To accommodate obstacle detection in rail transit under both normal and foggy weather conditions, a hybrid approach has been adopted for the training dataset. This method enhances the model’s robustness across various weather conditions and improves its applicability in real-world scenarios. Before each image is fed into the network for training, there is a 2/3 probability that it will be randomly augmented with simulated fog. This augmentation enables the model to learn and adapt to obstacle detection tasks in foggy conditions. By combining normal images with foggy ones, the entire training pipeline is executed end-to-end using YOLOv3 detection loss, ensuring the model learns to detect obstacles in both normal and foggy environments during training.
Furthermore, to enhance the model’s detection performance, a multi-scale adaptive module has been integrated into the training process. This module is weakly supervised through detection loss, eliminating the need for manually annotated ground truth images and thus reducing the dependency on large-scale labeled datasets. The multi-scale adaptive module can extract and fuse features at different scales, allowing the model to more accurately detect obstacles of various sizes and shapes. This multi-scale feature extraction and fusion method significantly enhances the model’s performance in complex scenarios.
4.2. Implementation Details
The MSA-YOLO model is trained using the Adam optimizer over a total of 80 epochs. The initial learning rate is set to and decays to a final learning rate of . The learning rate is adjusted using a warm-up phase followed by a cosine annealing schedule. During training, the MSA-YOLO model predicts bounding boxes at three different scales, with three anchors at each scale to ensure accurate detection of objects of various sizes. This multi-scale prediction approach enhances the model’s robustness and accuracy in detecting objects of different sizes and shapes.
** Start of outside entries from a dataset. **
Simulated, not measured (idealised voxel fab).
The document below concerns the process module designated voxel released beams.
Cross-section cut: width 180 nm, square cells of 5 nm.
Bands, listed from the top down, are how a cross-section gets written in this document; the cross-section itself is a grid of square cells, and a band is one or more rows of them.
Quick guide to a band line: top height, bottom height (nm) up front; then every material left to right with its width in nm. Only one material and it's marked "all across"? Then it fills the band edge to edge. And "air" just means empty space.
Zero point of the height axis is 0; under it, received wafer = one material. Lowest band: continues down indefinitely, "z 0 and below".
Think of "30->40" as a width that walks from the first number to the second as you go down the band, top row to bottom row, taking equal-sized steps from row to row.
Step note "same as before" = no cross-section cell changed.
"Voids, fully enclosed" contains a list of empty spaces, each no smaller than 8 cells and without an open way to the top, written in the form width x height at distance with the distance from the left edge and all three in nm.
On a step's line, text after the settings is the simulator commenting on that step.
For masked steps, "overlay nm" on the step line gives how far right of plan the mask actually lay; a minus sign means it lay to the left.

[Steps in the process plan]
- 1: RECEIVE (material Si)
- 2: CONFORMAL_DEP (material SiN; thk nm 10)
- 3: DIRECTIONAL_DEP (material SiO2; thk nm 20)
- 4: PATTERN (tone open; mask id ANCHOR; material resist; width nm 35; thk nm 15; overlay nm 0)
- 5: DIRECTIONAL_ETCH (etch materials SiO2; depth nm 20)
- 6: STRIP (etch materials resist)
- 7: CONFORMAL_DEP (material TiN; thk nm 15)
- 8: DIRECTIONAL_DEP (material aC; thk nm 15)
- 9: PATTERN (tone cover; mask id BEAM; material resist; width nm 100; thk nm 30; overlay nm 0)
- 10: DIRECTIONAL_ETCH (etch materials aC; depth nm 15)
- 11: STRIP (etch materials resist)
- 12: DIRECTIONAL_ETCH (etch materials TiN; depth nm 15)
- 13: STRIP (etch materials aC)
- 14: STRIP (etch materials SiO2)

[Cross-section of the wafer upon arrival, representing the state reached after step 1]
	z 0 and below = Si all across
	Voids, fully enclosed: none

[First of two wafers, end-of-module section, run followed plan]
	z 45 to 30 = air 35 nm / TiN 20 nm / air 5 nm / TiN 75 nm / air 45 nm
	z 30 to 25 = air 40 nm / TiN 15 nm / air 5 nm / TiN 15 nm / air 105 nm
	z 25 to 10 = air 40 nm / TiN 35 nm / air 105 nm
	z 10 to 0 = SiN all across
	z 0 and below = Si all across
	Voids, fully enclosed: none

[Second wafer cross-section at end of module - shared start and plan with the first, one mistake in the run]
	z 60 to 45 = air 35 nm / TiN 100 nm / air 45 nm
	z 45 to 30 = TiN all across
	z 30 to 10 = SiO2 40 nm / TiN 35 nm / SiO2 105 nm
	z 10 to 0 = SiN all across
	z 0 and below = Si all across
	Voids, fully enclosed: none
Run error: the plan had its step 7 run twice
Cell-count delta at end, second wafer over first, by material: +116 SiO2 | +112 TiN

Our experiments are conducted using the TensorFlow framework and executed on an NVIDIA RTX3090 Ti GPU (Santa Clara, CA, USA). The computational power of this high-performance GPU significantly accelerates the training process, enabling us to complete numerous training iterations within a reasonable timeframe. This setup ensures that the model can be efficiently trained to achieve high performance in object detection tasks.
4.3. Experimental Results
4.3.1. Defogging Experimental Results
To validate the effectiveness of the defogging network proposed in this paper, a comparative analysis was conducted between the IA network [
33] and the multi-scale adaptive (MSA) network introduced in this study. With β values ranging from 0.05 to 0.14, the defogging effects of the IA and the multi-scale adaptive networks are illustrated in
Figure 2. Peak Signal-to-Noise Ratio (PSNR) and Structural Similarity Index (SSIM) are employed as technical metrics to evaluate the defogging performance of different algorithms. As shown in the figure, the PSNR for the fog image, the defogged image using IA, and the defogged image using MSA are 13.4221, 12.713, and 13.472, respectively; the SSIM values are 0.6594, 0.7398, and 0.7672, respectively. From these PSNR and SSIM values, it is evident that MSA achieves the most satisfactory defogging results for railway images, exhibiting the highest PSNR and SSIM values. The superior performance of MSA can be attributed to the incorporation of a multi-scale network, which enables the algorithm to adaptively remove dense fog while simultaneously enhancing critical target information within the images through multiple filters.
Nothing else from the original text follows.